Sazaedo at Aizu Wakamatsu さざえ堂

ceiling of Sazaedo

Summer 2018,


An intermittently wet day, so we drive to Aizu Wakamatsu in Fukushima prefecture, via the Bandaisan Gold Line, to visit Sazaedo. This is a spiral, wooden pagoda that was once a temple in its own right. It is situated, naturally, at the top of a flight or two of the inevitable steps.

At first we climb to the very top of the steps, to visit the shrine. This is dedicated to the young boy soldiers who committed suicide when they found themselves to be on the losing side of the Boshin War.  This was one of the last ditch resistance attempts against the Meiji Restoration’s abolition of the Samurai policy.


What was remarkable about the shrine, was a large, prominent, obviously Roman pillar with a huge eagle on the top and SPQR engraved at the bottom. The information plaque, helpfully, explained that the pillar was a gift from the Italian government of Benito Mussolini. A tribute to the martial spirit of the boy suicides and to proclaim that fascism would reign for a 1000 years. Well, well, well.
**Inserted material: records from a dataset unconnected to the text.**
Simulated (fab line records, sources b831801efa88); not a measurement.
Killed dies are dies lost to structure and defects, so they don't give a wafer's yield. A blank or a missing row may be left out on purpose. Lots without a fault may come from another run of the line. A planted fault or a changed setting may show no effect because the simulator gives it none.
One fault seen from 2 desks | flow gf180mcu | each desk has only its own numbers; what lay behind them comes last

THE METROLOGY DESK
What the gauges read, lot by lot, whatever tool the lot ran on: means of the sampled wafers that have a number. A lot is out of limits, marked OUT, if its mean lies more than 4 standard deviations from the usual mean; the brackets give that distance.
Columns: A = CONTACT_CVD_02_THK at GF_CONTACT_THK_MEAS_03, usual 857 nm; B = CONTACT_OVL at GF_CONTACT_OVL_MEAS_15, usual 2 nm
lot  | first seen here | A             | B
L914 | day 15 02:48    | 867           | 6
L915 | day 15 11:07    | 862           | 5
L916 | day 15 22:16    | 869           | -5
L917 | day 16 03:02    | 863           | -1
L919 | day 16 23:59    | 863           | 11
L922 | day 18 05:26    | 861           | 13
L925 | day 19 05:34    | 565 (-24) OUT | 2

Lower down the mood lightens and we explore the modest, quirky, wooden pagoda. This pagoda was constructed in 1796 and was designed by one monk. From the entrance the route makes two revolutions of the tower to the top and then you descend, again making two revolutions, but by a different stairway. The whole route plastered with stickers. It was formerly the Buddhist temple Shoso-ji. There is also an impressive Edo era water system running just below it. Worth a brief visit.



At a loss on an increasingly wet day, we spend time at the Fukushima Prefectural Museum. This is surprisingly busy. I suspect due to the rain, as the exhibits of Jomon pottery would not usually be such a draw.

Edo era water system

We move on to Michi no Eki Bandai on a damp evening that is much cooler than of late.